Question: Should we be getting “overly excited” about Eric Ebron?
The dynasty tight-end landscape for the foreseeable future is rosy – and another name to add to that list is Eric Ebron. Still just 24, Ebron’s credentials for a 2017 breakout are off the chart as a player who should see his ADP sore come the end of the season in dynasty drafts. Ebron recently told Sirius XM he is “overly excited” about his upcoming role and the tweaks which that entails. The loss of Anquan Boldin and his red zone targets should pave the way for a more considerable role for Ebron, while outside the red zone it will be Theo Riddick who sees the uptick in targets and receptions. Nonetheless, the Lions, led by Matt Stafford and not featuring a true WR1 (rather a 1A and 1B in Golden Tate and Marvin Jones), will look to include all their pass-catching options prominently in an offense which will have to be firing on all cylinders to challenge for the NFC North title. Ebron is a matchup nightmare with a physical skill set that shines when the Lions can line him up against linebackers or safeties. If Ebron establishes himself as the Lions primary red zone threat, double digit touchdowns is a possible outcome. If Ebron fails to do so, expect red zone passing targets to flow toward Tate and Riddick, with Ameer Abdullah adding touches near the goal line in an offense lacking a traditional red zone weapon.
Green Bay Packers
Question: Can Ty Montgomery establish himself as a legitimate running back?

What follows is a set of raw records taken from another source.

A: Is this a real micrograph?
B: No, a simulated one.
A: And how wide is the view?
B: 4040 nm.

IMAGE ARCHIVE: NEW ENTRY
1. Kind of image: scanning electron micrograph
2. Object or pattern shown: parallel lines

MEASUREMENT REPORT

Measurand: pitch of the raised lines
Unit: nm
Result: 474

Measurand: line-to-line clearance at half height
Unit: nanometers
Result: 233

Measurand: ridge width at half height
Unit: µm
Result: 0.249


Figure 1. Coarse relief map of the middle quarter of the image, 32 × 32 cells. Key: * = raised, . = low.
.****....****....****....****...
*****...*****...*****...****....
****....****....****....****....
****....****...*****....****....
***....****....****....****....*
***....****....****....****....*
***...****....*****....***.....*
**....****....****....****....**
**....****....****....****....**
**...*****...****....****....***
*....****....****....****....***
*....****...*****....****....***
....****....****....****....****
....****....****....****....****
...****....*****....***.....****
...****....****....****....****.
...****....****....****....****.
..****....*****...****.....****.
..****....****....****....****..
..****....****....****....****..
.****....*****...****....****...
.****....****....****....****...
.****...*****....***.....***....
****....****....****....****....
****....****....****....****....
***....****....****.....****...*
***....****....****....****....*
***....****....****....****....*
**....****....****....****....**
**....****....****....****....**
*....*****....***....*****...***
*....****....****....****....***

Ty Montgomery emerged as a midseason fantasy darling due to the litany of the injuries which plagued the Packers backfield. Eddie Lacy and James Starks couldn’t stay healthy, while Christine Michael’s glimmers of talent during his brief stint in Green Bay did not earn himself another contract with the team. Entering 2017, none of these backs find themselves on the Packers roster. Montgomery was by far the most efficient and effective option in the Green Bay backfield, with the expectation for 2017 the converted wide receiver will assume the feature back role. The Packers did add a fresh cohort of young running backs in the 2017 draft: Jamaal Williams, Aaron Jones, and Devante Mays. Of these Williams projects the greatest as he was the highest selection (fourth round) and showed good pass blocking ability in college football, an area which Montgomery has received criticism. Although Montgomery had been receiving specialized pass protection training from ex-Packer Brandon Jackson, the presence of Williams and fullback Aaron Ripkowski could reduce Montgomery’s total snaps if this remains a deficiency. The Packers coaching staff will be hoping that Montgomery can get up to speed, as Montgomery is a prototypical dual-threat running back the Packers want on the field as much as possible. If Montgomery does secure the RB1 role for the Packers, his fantasy outlook is frankly scary. While Ripkowski and Aaron Rodgers own natural scrambling ability may reduce his rushing touchdown upside, Montgomery has the natural skill set and size to emerge as an every-down back and a focal point of the Green Bay offense.
Question: What is progress from Laquon Treadwell?
The Minnesota Vikings offense of recent years is built to serve a function, pragmatic and conservative without much flair or star quality. All this changes in 2017, as the entire Vikings offensive outlook going into this season has shifted after a season of solid quarterback play from Sam Bradford, the development of two legitimate wide receiver options in Stefon Diggs and Adam Thielen, fantasy’s most underrated tight end Kyle Rudolph, and the addition of workhorse running back Dalvin Cook. Missing from this list, of course, is 2016’s first round pick. To say Laquon Treadwell went missing in 2016 is an understatement, managing just 1 catch for 15 yards in the entirety of his rookie campaign. Treadwell figures to contend for the WR3 role with Michael Floyd and Jarius Wright, with both having issues preventing them from being fantasy assets (kombucha tea and generally being bad at football). Treadwell does have a myriad of severe injuries dating back to his college career which should make Vikings and dynasty fans question his durability, but if he can make it through training camp unscathed, his natural talent should secure Treadwell the WR3 role. Treadwell is the physical antithesis of fellow wide receivers Diggs and Thielen and will give the Vikings a much needed big bodied receiver. This could have an impact on Rudolph’s touchdown upside, and in Pat Shurmur’s short passing offense Treadwell could also be a useful asset in PPR formats with potential to turn catches into long runs. While a breakout year is a stretch after missing the entirety of his rookie campaign, a positive showing in 2017 could see his ADP rocket going into 2018. With Diggs cemented at the top of the wide receiver hierarchy, a productive Treadwell could cut into Thielen’s workload. If Treadwell fails to cement the WR3 position as his own during training camp or gets injured again, fantasy owners should bump up projected targets and ADP of both Diggs and Thielen with the depth behind them non-existent. If this is the case, both are buys in all formats, especially Diggs with his potential to pace the league in targets and receptions.